Business Victor Harbor present their new vision for economic development

Business Victor Harbor president Nick Gormley and deputy chair Mark Richards stand near Warland Reserve, a regional tourism hub.
Business Victor Harbor president Nick Gormley and deputy chair Mark Richards stand near Warland Reserve, a regional tourism hub.

Over the last nine to 10 months board members of Business Victor Harbor (BVH) have worked hard to review and re-positioning of itself to take on a leadership role in the economic development of the local community, says deputy chair Mark Richards.

Mr Richards said  BVH are focused on driving a vibrant sustainable and diverse community and following consultation with its members saw that private enterprise to be a “real driver” of economic enterprise. 

Mr Richards said in driving this agenda forward, it was up to the business community to support it and ensure its success. 

Mr Richards and BVH president Nick Gormley said the group had decided that if they look at tourism as a major economic factor of the community, what was “desperately” needed in Victor, was four-star accommodation. 

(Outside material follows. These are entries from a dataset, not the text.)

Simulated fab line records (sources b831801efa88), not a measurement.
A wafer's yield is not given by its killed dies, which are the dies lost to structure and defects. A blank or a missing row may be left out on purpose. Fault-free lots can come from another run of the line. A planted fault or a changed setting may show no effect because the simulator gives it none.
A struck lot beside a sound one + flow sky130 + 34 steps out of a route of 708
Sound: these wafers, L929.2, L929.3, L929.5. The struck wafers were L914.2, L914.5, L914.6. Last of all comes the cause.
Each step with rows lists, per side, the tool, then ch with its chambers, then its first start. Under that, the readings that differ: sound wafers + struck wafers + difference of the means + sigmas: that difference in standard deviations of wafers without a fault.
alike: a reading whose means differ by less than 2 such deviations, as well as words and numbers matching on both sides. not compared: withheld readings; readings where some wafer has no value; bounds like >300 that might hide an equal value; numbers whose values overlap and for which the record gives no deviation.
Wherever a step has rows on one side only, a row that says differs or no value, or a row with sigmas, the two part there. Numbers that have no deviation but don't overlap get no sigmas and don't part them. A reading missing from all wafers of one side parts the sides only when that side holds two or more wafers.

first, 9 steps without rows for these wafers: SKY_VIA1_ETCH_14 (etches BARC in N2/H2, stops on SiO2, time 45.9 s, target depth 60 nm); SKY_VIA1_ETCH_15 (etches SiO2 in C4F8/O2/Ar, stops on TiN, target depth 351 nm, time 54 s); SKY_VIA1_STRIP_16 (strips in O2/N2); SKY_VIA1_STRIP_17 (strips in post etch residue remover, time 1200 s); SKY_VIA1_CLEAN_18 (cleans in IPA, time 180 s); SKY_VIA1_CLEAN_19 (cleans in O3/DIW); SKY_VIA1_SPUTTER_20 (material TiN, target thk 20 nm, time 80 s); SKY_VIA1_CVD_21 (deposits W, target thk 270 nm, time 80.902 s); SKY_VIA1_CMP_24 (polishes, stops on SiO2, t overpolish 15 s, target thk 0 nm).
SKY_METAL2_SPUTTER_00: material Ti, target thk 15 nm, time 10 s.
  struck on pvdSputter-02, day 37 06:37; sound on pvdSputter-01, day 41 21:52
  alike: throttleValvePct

“Whilst we have a number of good smaller operators, they tend to be in different parts of the market,” Mr Richards said.

“But if we are going to be truly internationally competitive, which we have to be to survive, we have to be able to cater to an international market.”

Mr Gormley said when looking at other coastal tourism hubs across the country, like Mandurah, Coffs Harbor, Port Stephens and Port Lincoln a high-end accommodation presence existed.

“It is important to be able to capture and hold tourists in the area by way of accommodation and allow them to move freely through the region to drive economic development,” Mr Gormley said. “Data has revealed that the average spend of a day-tripper to the region sits at around $68 per family, but if they stay just one night, that goes to $138.” Mr Richards said it could also allow the capacity for tourism wholesalers to put packages together for accommodation and activities to do in the region and take it to the market to travel agencies to put it to the market.

“We have an internationally renowned walking track – The Heysen Trail – which starts right in our back yard and if we have a high-end accommodation facility nearby we would draw more tourists to the region,” he said.

Mr Gormley and Mr Richards said they would welcome any developers to bring their ideas to the BVH.